The passage we are studying tells two stories about Peter, just before God sends him to Cornelius. They suggest a preparation of Peter for that breakthrough.
To begin with, Peter was doing what he should have been doing in these days, and it is to his credit. Many (probably most) of the apostles had remained in Jerusalem, I think wrongly. Jesus had sent them into all the world with the Gospel (Matt. 28:18-20; Acts 1:8), but they had gotten entrenched in Jerusalem. However, even if the others were wrong in this, Peter at least was not making that mistake. He was the chief apostle to the Jews. So he was going around visiting the various Jewish communities into which the Gospel had spread. He had already been to Samaria examining the situation there. Now he was making his way to the coast, which is where Philip had been. This was fairly early in church history, but already there were churches there. We see this in the story, because it is not just an isolated individual here and there whom Peter visits but actual bodies of believers.

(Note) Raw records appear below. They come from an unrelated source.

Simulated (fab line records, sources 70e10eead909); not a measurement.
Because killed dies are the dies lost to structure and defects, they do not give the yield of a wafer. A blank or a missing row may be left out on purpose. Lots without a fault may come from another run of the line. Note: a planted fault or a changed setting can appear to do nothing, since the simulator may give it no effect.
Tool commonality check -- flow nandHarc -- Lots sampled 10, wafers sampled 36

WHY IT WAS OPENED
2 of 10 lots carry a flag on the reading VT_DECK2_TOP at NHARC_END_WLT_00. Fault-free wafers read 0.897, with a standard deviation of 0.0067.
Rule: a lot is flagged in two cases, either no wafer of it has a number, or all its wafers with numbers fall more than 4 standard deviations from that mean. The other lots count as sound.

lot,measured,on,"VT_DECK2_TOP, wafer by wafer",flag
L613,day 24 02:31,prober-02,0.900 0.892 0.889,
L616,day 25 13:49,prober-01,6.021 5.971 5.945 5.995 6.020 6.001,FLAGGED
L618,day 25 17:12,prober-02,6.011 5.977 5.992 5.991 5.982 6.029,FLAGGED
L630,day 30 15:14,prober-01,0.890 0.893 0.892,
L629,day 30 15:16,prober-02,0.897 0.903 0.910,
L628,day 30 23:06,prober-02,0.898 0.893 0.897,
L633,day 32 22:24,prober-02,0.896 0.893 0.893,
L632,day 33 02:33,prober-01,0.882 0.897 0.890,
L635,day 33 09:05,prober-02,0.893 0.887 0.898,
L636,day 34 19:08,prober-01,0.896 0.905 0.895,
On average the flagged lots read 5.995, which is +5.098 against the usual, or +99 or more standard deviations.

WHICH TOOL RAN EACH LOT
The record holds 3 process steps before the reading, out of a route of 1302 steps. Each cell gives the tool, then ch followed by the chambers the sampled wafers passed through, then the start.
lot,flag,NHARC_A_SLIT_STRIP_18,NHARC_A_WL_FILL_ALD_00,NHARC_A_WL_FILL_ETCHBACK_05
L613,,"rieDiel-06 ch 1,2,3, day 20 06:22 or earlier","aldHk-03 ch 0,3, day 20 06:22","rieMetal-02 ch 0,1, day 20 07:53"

1. The healing of Aeneas. The first place Peter visited was Lydda, the Lud of the Old Testament. Here there was a paralyzed man named Aeneas. He had been confined to bed for eight years. But Peter addressed him in the name of Jesus, crying, “Jesus Christ heals you. Get up and take care of your mat.” The healing was an echo, perhaps consciously on Peter’s part, of Jesus’ healing of the paralytic man early in His ministry. Jesus had said, “I tell you, get up, take your mat and go home” (Mark 2:11).
2. The raising of Dorcas. The second of these stories is told at greater length and has some interesting details. It concerns bringing a woman named Dorcas back to life after she had died, and it takes place in the ancient city of Joppa, today’s Jaffa.
Joppa was a Jewish community. That is why Peter had gone there. But when this woman died, we notice that they did not bury her right away. Why not? When Ananias and Sapphira died they were buried that very day. Why were Ananias and Sapphira buried at once but Dorcas was not? It is because there was a law in Jerusalem that a body was not allowed to remain around for a second day. It had to be buried at once. Beyond Jerusalem the normal period between death and burial was three days. This was Joppa’s custom. So it was during these three days that those who knew and loved Dorcas sent for Peter, undoubtedly expecting him to do a miracle.
There is another interesting detail in verse 39. When Peter went to the room where they were weeping and crying, the women showed him the robes and other clothing that Dorcas had made while she was still alive. That is a nice touch, isn’t it? It was the women, those who did similar things, who were appreciative of Dorcas’ good deeds.
Like the earlier story about Aeneas, there are also parallels in this story to things Jesus had done, in this case to two of the resurrections He had performed during His ministry. The obvious one is to John 11, which tells of the raising of Lazarus. Jesus, like Peter, was not present when His friend Lazarus died. His sisters had to send for Him, and the resurrection took place after a considerable passage of time. This was Peter’s situation too. So as Peter was making his way to Joppa, where Dorcas had lived, he was probably wondering what God might accomplish on this occasion and probably also thinking of the time Jesus raised Lazarus.
When he got to Dorcas’ house there were circumstances that probably reminded Peter of the other resurrection in which Jesus was involved. It is told in Mark 5 and concerns the raising of the daughter of Jairus. It, too, was in an upper room. The people there were also distressed and wailing. On that occasion, Jesus put them out so there would be quiet. Then he called to the girl, a young girl who was only twelve years old, “Little girl, I say to you, get up!” (v. 41).
When Peter saw the mourners and Dorcas lying in the upper room, that story must have come immediately to his mind. So he followed in Jesus’ steps. He asked the women to leave. Then he knelt and prayed. He must have prayed fervently. He was an apostle, of course. God had been doing miracles through him. Still, it must have required a great deal of faith for Peter to get up from his knees, turn to the dead woman and say, as Jesus had done with Jairus’ daughter, “Tabitha, get up.”